2022 Michigan Corn Hybrids Compared
December 8, 2022 Author: Maninder Singh
The Michigan State University Department of Plant, Soil and Microbial Sciences conducts the Michigan Corn Performance Trials each year in cooperation with MSU AgBioResearch, the Ohio State University, seed corn companies and farmers to determine yield and quality performance for corn hybrids throughout the state of Michigan.
Seed companies are invited to enter their hybrids in the trials and a fee is charged to cover incurred expenses. Separate indices for grain (pg. 10 and 11) and silage (pg. 25) provide a list of all hybrids entered in the 2022 trials. A total of 204 hybrids from 15 brand names make up the 230 entries, which translates into 2,760 separate plots planted across 12 grain locations and 9 silage locations in Michigan in 2022. Hybrids are entered into zones based upon growing degree days and then grouped into Early and Late trials based upon relative maturities. Company names used in association with hybrid numbers refer to the brand. Hybrid numbers are designated by the company.

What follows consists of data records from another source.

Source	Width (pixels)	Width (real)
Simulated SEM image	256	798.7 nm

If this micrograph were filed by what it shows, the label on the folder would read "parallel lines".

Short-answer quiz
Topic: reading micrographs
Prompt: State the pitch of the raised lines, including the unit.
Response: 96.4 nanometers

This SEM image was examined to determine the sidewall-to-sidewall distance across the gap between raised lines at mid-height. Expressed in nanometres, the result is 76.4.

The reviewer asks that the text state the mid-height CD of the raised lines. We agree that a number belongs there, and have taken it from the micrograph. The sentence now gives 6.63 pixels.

Hybrids may have a seed-applied insecticide that is not listed in the bulletin. These seed-applied insecticides may enhance yield. The “TRAIT” column lists the abreviation for a hybrids technology package, Hybrid technologies and their respective abbreviations can be found in Table D.1 (pg. 7). Trait codes used to define these hybrid technologies can be found in Table D.2 (pg. 7). All other hybrid traits not listed in Tables D.1 or D.2, pertaining only to hybrids with the given superscript per the hybrid index (page 10, 11 and 25, respectively), can be found in Table D.3 (pg. 7).
How to Use This Bulletin
Tables list hybrids alphabetically and contain yield results for each location along with trial averages within each zone. Complete one-year yield results are listed in tables for each trial within each zone, where data is available. Two-year yield results can be found on our website listed below. One- year single-site results are less reliable than multiple year and multiple location averages, therefore one-year single- site results should be interpreted with more caution. Confidence in corn performance data increases as the number of years and the number of testing locations increase. Results for corn grain and corn silage trials are also listed on our website: https://www.canr.msu.edu/varietytrials
Results are the average of four replications grown in close proximity to one another. Two or more plots of the same hybrid in the same field may produce somewhat different results because of uncontrolled variability in the soil and other environmental factors. Replication and randomization of entries are two methods employed to reduce this variability. Because these methods do not eliminate all variability, the magnitude of difference necessary for statistical significance has been calculated for yield, moisture content, and test weight. The least significant difference (LSD) is the amount an individual hybrid would have to differ from another hybrid to be considered significantly different. The coefficient of variability (CV) is indicative of a trial’s precision. Trials with low levels of error variation have lower CV values.
The highest yielding hybrid in each trial is indicated with a double asterisk (**), hybrids that are not significantly different from the highest yielding hybrid are indicated with a single asterisk (*). Other agronomic information relative to each trial is given in Table B for the grain trials (pg. 9) and Table C for the silage trials (pg. 24). Fertilizer amounts are shown as total pounds per acre of N, P2O5, and K2O applied during the season.
Season in Summary: 2022
Entry forms for participating companies were due March 15th; by the end of March seed was starting to arrive. After a lot of paperwork, printing labels, and placing labels on packets, we began counting seeds and filling packets. Seed packets were sorted by trial and location and organized according to the randomization for each location.
Planting commenced in Ingham County on May 11th and ended in Iosco and Osceola Counties on June 3rd. Changes in county locations for the 2022 season included moving the Missaukee County location to Gingrich Meadows in Osceola County.
Weed control was applied at trial locations as needed. Fertilizer applications were consistent with rates that were necessary based on soil type, soil samples, and cooperator recommendations for the field. Stand counts were conducted at all trial locations between the V4 and V6 growth stages.
Silage harvesting began on September 13th in Branch County, and finished on September 22nd in Iosco and Presque Isle Counties. Grain harvest started on October 22nd in Ingham County and ended November 29th in Presque Isle County.
Due to various uncontrollable circumstances, the Wood and Huron County locations have been dropped. Due to severe lodging, Presque Isle - Early Grain trial was also dropped.
Table A (pg. 5) presents 2022 accumulations of temperature, rainfall, and heat units plus their deviation from 30- year norms. Data is obtained from Michigan State University weather stations located closest to each trial location. Actual accumulation at each location may vary slightly. The weather summary is provided by Dr. Jeff Andresen from the Department of Geography using data from the Michigan State University Agricultural Weather Office.